Sparse Lookup with Teradata Connector stage

Post questions here relative to DataStage Enterprise/PX Edition for such areas as Parallel job design, Parallel datasets, BuildOps, Wrappers, etc.

Moderators: chulett, rschirm, roy

Post Reply
shershahkhan
Participant
Posts: 64
Joined: Fri Jan 25, 2008 4:41 am

Sparse Lookup with Teradata Connector stage

Post by shershahkhan »

My Questions are
1) Can Teradata Connector stage be used for sparse lookup? if yes any example would be great.

2) In Server Job can we use Teradata API Stage to do sparse lookup?

3) In Teradata Connector stage what are good practices on the usage of Parallel Synchronization Section.
ray.wurlod
Participant
Posts: 54607
Joined: Wed Oct 23, 2002 10:52 pm
Location: Sydney, Australia
Contact:

Post by ray.wurlod »

1) No. Only DB2 and Oracle are supported for sparse lookup.
[Edit: in version 7.5]

2) Yes. It's probably slow.

3) Experiment to find what settings work best for you. There are too many variables to give a "one size fits all" answer, not least the size and volume of the data you wish to process.
Last edited by ray.wurlod on Fri Aug 15, 2008 7:44 am, edited 1 time in total.
IBM Software Services Group
Any contribution to this forum is my own opinion and does not necessarily reflect any position that IBM may hold.
shershahkhan
Participant
Posts: 64
Joined: Fri Jan 25, 2008 4:41 am

Post by shershahkhan »

Can we specify the session per Player and requested session etc options in TPT stage or these are just for Teradata Enterprise stage
toshea
Participant
Posts: 79
Joined: Thu Aug 14, 2008 6:46 pm

Post by toshea »

1) Yes, you can do a sparse lookup with the Teradata Connector. Draw a reference link from the Teradata Connector to the Lookup stage. Then open the Teradata Connector stage and there will be a property that allows you to choose between a Normal lookup or a Sparse lookup.

2) Yes, you can use a Teradata API stage to do a sparse lookup on the Server canvas but not on the Parallel canvas.

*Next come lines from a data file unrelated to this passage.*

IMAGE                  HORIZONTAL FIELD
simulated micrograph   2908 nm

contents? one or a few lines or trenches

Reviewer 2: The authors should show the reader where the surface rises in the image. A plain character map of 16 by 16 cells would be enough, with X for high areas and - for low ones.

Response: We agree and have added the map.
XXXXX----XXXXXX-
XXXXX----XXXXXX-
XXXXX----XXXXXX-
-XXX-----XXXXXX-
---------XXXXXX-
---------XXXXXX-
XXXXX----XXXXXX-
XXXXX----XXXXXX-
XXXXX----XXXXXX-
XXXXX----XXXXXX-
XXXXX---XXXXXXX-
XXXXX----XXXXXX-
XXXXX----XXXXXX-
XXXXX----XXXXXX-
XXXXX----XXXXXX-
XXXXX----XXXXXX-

3) Use the Parallel Synchronization property if you want the Teradata Connector to run in parallel. Otherwise it will run sequential. If you specify a sync table that is unique to that connector instance, you do not need to supply the Sync ID property. If you want to share the same sync table with multiple Teradata Connector stages, each connector must specify a unique Sync ID to distinguish its rows in the sync table from the other connector instances.
shershahkhan
Participant
Posts: 64
Joined: Fri Jan 25, 2008 4:41 am

Post by shershahkhan »

1) Great, i will try to do some test. Can you provide some reference document, because i am not able to find details about Lookup Type in the documentation but it do show this sparse option on the canvas.
toshea
Participant
Posts: 79
Joined: Thu Aug 14, 2008 6:46 pm

Post by toshea »

See the Connectivity Guide for Teradata Databases that comes with the Teradata documentation.
toshea
Participant
Posts: 79
Joined: Thu Aug 14, 2008 6:46 pm

Post by toshea »

Sorry, I meant Information Server documentation, not Teradata documentation.
shershahkhan
Participant
Posts: 64
Joined: Fri Jan 25, 2008 4:41 am

Post by shershahkhan »

The trick is to use ORCHESTRATE Keyword when you want to reference the main stream column name in SQL of Teradata Connector. Eg
Select col1,col2 from TableName Where Col1=ORCHESTRATE.ColName
DS_FocusGroup
Premium Member
Premium Member
Posts: 197
Joined: Sun Jul 15, 2007 11:45 pm
Location: Prague

Post by DS_FocusGroup »

Can anyone tell difference between normal and sparse lookup options that we have in connector stage.
toshea
Participant
Posts: 79
Joined: Thu Aug 14, 2008 6:46 pm

Post by toshea »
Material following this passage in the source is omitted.